Grad students Cheng and Qin win $250,000 Hertz fellowships
The Fannie and John Hertz Foundation has announced that first-year Princeton graduate student Albert Qin and incoming graduate student April Qiu Cheng are two of this year’s 19 recipients of the 2025 Hertz Fellowships in applied science, mathematics and engineering.
The highly competitive Hertz Fellowship provides five years of funding, offering fellows “the independence needed to pursue research that best advances our nation’s security and leads to life-changing innovations,” according to the fellowship announcement. Each Hertz fellow receives a stipend and full tuition support valued at more than $250,000.
“Hertz fellows embody the promise of future scientific breakthroughs, major engineering achievements and thought leadership that is vital to our future,” Stephen Fantone, chair of the Hertz Foundation board of directors, said in the announcement. “The newest recipients will direct research teams, serve in leadership positions in our government, and take the helm of major corporations and startups that impact our communities and the world.”

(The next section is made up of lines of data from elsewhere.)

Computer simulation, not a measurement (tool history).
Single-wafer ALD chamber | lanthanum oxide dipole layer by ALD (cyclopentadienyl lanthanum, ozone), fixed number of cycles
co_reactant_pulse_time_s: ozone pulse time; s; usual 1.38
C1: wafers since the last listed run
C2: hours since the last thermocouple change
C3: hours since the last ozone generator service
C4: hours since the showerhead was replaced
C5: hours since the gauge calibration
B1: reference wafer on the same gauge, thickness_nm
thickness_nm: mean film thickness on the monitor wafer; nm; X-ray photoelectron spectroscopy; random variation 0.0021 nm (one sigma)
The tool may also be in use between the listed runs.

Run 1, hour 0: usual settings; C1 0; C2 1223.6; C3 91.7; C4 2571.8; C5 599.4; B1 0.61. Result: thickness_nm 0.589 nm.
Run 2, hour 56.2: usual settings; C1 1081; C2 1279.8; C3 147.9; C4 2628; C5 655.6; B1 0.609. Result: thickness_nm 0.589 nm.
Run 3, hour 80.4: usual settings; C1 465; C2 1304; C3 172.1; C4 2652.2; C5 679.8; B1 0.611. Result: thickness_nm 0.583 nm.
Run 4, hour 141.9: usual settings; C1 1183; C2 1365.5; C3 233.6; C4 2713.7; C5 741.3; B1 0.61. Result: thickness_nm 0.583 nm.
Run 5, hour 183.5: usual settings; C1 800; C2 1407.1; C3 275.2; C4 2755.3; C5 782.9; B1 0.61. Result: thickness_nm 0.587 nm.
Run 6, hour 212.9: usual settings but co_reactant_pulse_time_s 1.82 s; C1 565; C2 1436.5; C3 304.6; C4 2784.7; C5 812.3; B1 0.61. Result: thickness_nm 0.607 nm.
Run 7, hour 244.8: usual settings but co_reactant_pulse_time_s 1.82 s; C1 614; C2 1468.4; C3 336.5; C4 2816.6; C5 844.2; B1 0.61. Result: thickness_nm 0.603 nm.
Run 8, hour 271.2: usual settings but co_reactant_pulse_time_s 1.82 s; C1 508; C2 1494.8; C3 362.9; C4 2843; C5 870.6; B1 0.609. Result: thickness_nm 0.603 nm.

Launched in 1963, the Hertz Fellowship has supported more than 1,300 scientists and engineers who collectively hold more than 3,000 patents and count among their ranks two Nobel Prize laureates, 11 Breakthrough Prize winners, and recipients of the National Medal of Technology, the Fields Medal and the Turing Award. Princeton has had 58 Hertz fellows as graduate students.
April Qiu Cheng
Cheng intends to use gravity waves to study the universe. “Through my life, I have found myself inexplicably drawn upward, to exotic astrophysical phenomena that betray our most fundamental questions,” Cheng wrote in the Hertz fellowship application. “What are black holes? Where did they come from? And what does that tell us about the universe itself?”
The nascent field of gravitational wave cosmology depends on the exquisitely sensitive instruments in the LIGO consortium. Cheng looks forward to working with LIGO data in a research approach that balances data analysis, theory and modeling, they wrote in their application materials.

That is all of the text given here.